I built this cargoracebike as a preparation for a trip to copenhagen in the summer of 2015.
I hope to use this bicycle for this but extensive testing still needs to be done. Maybe this will turn out to be just the prototype for the final bike, but only if I can find a better framebuilder than myself (what won't be that hard).
Step 1: Design
Altough a lot of the time I start building without knowing where I'm working towards, it is very important to have your design ready.
For me, plain pencil and paper works fine, But you could also make a mockup of your design or draw it in CAD.
Step 2: Source
Sourcing some bicycle frames is not so hard to do. I live in a country with probably more bicycles than people so it's easy to find old bicycles for free (especialy the steel ones since a lot of peaople are ditching those for newer aluminum, a lot of the times electric, bicycles)
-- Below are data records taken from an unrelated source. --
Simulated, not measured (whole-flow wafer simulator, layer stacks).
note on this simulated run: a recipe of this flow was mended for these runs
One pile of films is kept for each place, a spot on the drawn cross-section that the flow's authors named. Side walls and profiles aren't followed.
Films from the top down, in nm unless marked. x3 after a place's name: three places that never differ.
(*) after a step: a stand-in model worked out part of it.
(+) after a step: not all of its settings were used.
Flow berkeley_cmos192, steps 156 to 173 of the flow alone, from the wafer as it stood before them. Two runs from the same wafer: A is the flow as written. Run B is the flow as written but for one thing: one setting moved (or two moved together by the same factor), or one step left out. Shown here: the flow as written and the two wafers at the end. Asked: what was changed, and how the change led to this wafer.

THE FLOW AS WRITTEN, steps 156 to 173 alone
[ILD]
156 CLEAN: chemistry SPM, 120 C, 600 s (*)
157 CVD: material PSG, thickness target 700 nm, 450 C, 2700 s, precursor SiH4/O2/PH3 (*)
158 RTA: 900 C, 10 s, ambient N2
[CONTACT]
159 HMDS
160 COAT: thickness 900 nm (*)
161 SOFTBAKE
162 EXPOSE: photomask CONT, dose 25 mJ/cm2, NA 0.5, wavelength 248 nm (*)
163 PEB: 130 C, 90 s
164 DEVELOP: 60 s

But if you can't find them for free, here is a nice instructable how to buy used bicycles.
You will probably also need some parts for the steering system and some scrap bolts and nuts.
Step 3: Build Frame
I build the frame out of parts of 3 frames.
-an old race bike
-an old bmx (front fork and headset)
-an old ladies bike (some tubing)
The hardest part is to make a straight frame. with a little string from on side of the rear triangle around the front headtube back to the other side of the rear triangle you can get a realy nice look at how straight the frame is. You should always first "spot weld" the frame entirely so you can break wrong welds if you misaligned something by accident. You will need to mitter the tubes you want to connect.
A vice is handy to use for the welding but because bicycle tubes have a small thicknes you can easily deform them with your vice. Herefor it's probably usefull to make a wooden grumpy man accessory for your vice (picture 2). The wood will deform rather than the metal so your tubes stay intact.
Some The corners larger than 90 degrees I strenghtened with a piece of tube wich you can figure out in a cad program or in the same manner as the mittering of the tubes (which you can see from the weldings on the pictures I didn't do very well.
That's about it for the frame.
here is a nice instructables about jigless framebuilding:
Step 4: Build Steering System
The steering system is designed in such a way that the lengt of the stem is compensated in the steering circle to have a more organic steering feeling.
The center of the turning circle is where the axis of the rear wheel intersects with the axis of the front wheel. I made the steering system in such way that the angle of the line from the center of the turning circle to the middle of the stem tube and the stem itself is 90 degrees ( in schort : the stem is tangential to the turning circle)
This makes the length of the stem less of a problem as it actualy feels right now.
More instructables on steering systems for cargo bikes :
Step 5: Strip Paint
Stripping paint is quite the paint in the ass . hahahahahahaha.
read here how to do it :
Step 6: Paint Everything
It is not strictly necessary to paint everythinh but i wanted to . it didn't turn out great. Here you can read how to do it if you want it to turn out great :
Step 7: Assemble Bicyle
All of the pieces you took of the bike you need to get back on the bike now, otherwise it will not work.
Step 8: Sew Bag Together
For the bag you need some fabric (I use cheap unbleached cotton) and two zippers.
for the patterns you probably want some paper
Good siccors, needles and a sewing machine are also things I used.
first i made patterns of the bag ( you can do this by using cad, specialty software or the good old I-cut-the-paper-and-tape-it-to-the-other-be-unhappy-with-the-result-and-cut-some-more-until-it's-fine-method ). T
hen I created a first part that fits on the frame of the bike. This to ensure that it fitted tightly. The exact fitting was done by using needles to mark where the sewing had to be done. I first pinned the two sheets pof fabric togheter to ghet a thight fit and then i used som more needles to mark where the line would be for that thight fit. the top and front where sewed together, at the bottom and back there where zippers sewed in to make shure the bag can be zipped on and zipped of.
After that I sewed the bags on both sides of the first part.
Step 9: Put Bag on Bicycle
For the construction of the bag, the bag needed to be fitted on the bicycle once in a while (3rd picture). But now it is finished it is still a different feeling. It's easy to zipp on and of (which will come in handy on a holiday) In the picture I used cardboard to get an idea about how the bags will look if they where filled.
Step 10: Final Remarks
The bicycle has a lot of shortcomings and will still need some work I gues.
I hope to use it for a cycle trip this summer to copenhagen (starting somewhere in belgium) and maybe leave the bicycle over there. I mainly built this because i want to take a guitar, some cooking gear, some recording gear, some drawing stuff, some writing stuff and maybe some clothes and tents ......
Still to be seen if it will be possible to get somewhere with it.